CFTC and SEC Announce $50 Million Distribution to Former Customers of Princeton Economics International, Ltd., and Princeton Global Management, Ltd.
FOR IMMEDIATE RELEASE
Washington, D.C., March 14, 2005 The United States Commodity Futures Trading Commission and United States Securities and Exchange Commission announced today that a court-appointed receiver (Receiver) is in the process of distributing over $50 million as part of an interim distribution to former customers of Princeton Economics International, Ltd. and Princeton Global Management, Ltd. (the Princeton Companies).
The Princeton Companies and Martin Armstrong are defendants in continuing litigation brought by the CFTC and SEC involving allegations of fraud (see CFTC News Release 4312-99, Sept. 14, 1999). The interim distribution of funds follows a 2004 District Court order authorizing the Receiver to proceed with the distribution only after any appeals of that order and certain specified claims detailed in the order had been resolved.

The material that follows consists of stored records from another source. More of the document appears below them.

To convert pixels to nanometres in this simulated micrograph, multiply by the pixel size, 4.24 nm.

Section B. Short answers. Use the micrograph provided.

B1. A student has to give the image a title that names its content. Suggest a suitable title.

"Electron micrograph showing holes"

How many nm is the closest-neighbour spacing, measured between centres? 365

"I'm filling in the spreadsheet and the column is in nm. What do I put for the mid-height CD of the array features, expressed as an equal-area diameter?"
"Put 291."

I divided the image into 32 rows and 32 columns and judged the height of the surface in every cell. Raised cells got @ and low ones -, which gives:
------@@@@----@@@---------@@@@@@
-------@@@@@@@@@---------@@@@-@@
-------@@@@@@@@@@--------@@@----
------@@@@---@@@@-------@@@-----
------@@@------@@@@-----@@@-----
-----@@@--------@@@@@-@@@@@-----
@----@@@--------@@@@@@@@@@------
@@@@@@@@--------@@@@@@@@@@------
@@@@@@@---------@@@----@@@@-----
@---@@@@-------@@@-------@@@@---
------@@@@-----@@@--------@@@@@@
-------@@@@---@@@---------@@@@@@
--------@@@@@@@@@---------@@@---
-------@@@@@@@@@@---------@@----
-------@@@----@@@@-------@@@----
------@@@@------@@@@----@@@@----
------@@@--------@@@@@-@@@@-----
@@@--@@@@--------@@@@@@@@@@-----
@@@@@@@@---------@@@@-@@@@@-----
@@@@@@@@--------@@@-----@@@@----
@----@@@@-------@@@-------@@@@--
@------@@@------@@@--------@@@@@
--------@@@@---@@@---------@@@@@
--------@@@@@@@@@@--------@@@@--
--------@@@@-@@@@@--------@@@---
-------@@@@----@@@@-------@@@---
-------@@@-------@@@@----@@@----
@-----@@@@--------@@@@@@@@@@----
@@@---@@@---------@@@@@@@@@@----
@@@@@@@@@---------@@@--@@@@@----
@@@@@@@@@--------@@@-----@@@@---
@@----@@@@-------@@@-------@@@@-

Specifically, the distribution stems from actions filed by the CFTC and SEC alleging that Armstrong and his companies violated the Commodity Exchange Act and federal securities laws, respectively, by engaging in unauthorized commodity futures and options trading and then hiding their trading losses of several hundred million dollars by, among other things, the issuance of false net asset value letters. Mr. Armstrong has been held in civil contempt of a District Court order for failing to produce more than $14 million in assets that the CFTC and SEC contend were proceeds of the fraud.
In earlier related actions filed by the United States Attorney for the Southern District of New York, the customers previously obtained more than $600 million from the Republic New York Securities Corporation (Republic), a futures commission merchant through which the trading was conducted (see CFTC News Release 4590-01, December 17, 2001). The CFTC has also separately entered into settlements with Republic and other individuals associated with the Princeton scheme that imposed, among other things, civil monetary penalties and restitution totaling approximately $20 million. The SEC issued an order revoking Republic's registration and an order barring William H. Rogers, a former Republic employee, from associating with any broker or dealer (see CFTC News Release 4952-04).